As the road to Siquirres climbs out of Turrialba, the first small town reached is Pavones. A couple of small bars or sodas, (typical small “restaurants” serving local food at low prices) advertise with their names that you are at the “gateway to the Atlantic”, meaning the Caribbean region. To the left, the road offers sweeping views of the Turrialba Volcano, while to the right the land rises steeply to wooded hills. One paved entrance to the right at Pavones leads to the hamlet of San Rafael but soon becomes a steep dirt road that leads ultimately to an excellent bed-and-breakfast place, the Torre Alta Lodge http://www.torrealtalodge.com/
I was very happy to accept an invitation to bird the area from skilled and enthusiastic birdwatchers Andrey Acosta and Steven Aguilar. Steven lives in San Rafael and has detailed knowledge of the area and its bird species, while Andrey is based in Puntarenas.

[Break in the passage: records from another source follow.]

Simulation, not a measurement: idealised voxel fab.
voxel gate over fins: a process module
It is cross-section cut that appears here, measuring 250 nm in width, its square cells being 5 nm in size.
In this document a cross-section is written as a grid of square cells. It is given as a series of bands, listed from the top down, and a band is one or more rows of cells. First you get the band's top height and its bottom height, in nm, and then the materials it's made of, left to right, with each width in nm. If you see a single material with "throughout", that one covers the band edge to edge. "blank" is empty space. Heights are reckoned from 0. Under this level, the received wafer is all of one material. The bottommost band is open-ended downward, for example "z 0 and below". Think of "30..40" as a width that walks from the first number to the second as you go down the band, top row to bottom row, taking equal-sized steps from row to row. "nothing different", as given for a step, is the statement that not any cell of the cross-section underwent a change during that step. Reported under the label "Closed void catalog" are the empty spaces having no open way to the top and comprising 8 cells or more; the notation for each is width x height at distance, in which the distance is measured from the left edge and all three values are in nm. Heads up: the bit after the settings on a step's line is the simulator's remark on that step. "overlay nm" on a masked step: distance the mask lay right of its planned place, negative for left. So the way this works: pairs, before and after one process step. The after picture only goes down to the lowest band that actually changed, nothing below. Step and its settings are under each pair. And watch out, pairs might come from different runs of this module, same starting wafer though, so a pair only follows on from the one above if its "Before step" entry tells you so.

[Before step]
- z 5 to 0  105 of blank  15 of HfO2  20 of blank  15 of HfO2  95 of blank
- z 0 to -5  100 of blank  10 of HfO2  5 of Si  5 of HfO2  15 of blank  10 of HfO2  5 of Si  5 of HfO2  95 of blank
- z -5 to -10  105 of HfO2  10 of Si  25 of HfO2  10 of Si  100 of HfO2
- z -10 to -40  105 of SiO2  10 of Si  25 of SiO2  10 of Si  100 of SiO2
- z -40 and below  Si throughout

Much of our birding took place on the property of the Lodge, where owners Annette and Harry offered us Yorkshire tea and sandwiches! Not really what I expected! Nor did I expect the wide variety of species at a location less than half an hour from Turrialba. My records at eBird show that I picked up 5 new species (4 of them at or close to Torre Alta) for my own life list for Costa Rica: Black Hawk-eagle, Russet Antshrike, Slaty Antwren and Least Flycatcher. The latter was not really new to me in Costa Rica, but had simply gone unrecorded, but the others were definitely exciting new species. Unfortunately, my views of the antshrike and the antwren were very fleeting and I would not have been able to identify them without the aid of Andrey and Steven. The Black Hawk-eagle (Spizaetus tyrannus) was much more cooperative and soared above us, calling loudly, for a good long while.
Steven Aguilar (well-named, since águila is Spanish for eagle!)was able to catch it in the photo below:
After a recent near miss with the Ornate Hawk-eagle, this was my first look at one of Costa Rica’s three Spizaetus species. I’m going to have to check all soaring vultures very carefully in future to see if this darkly patterned bird is among them.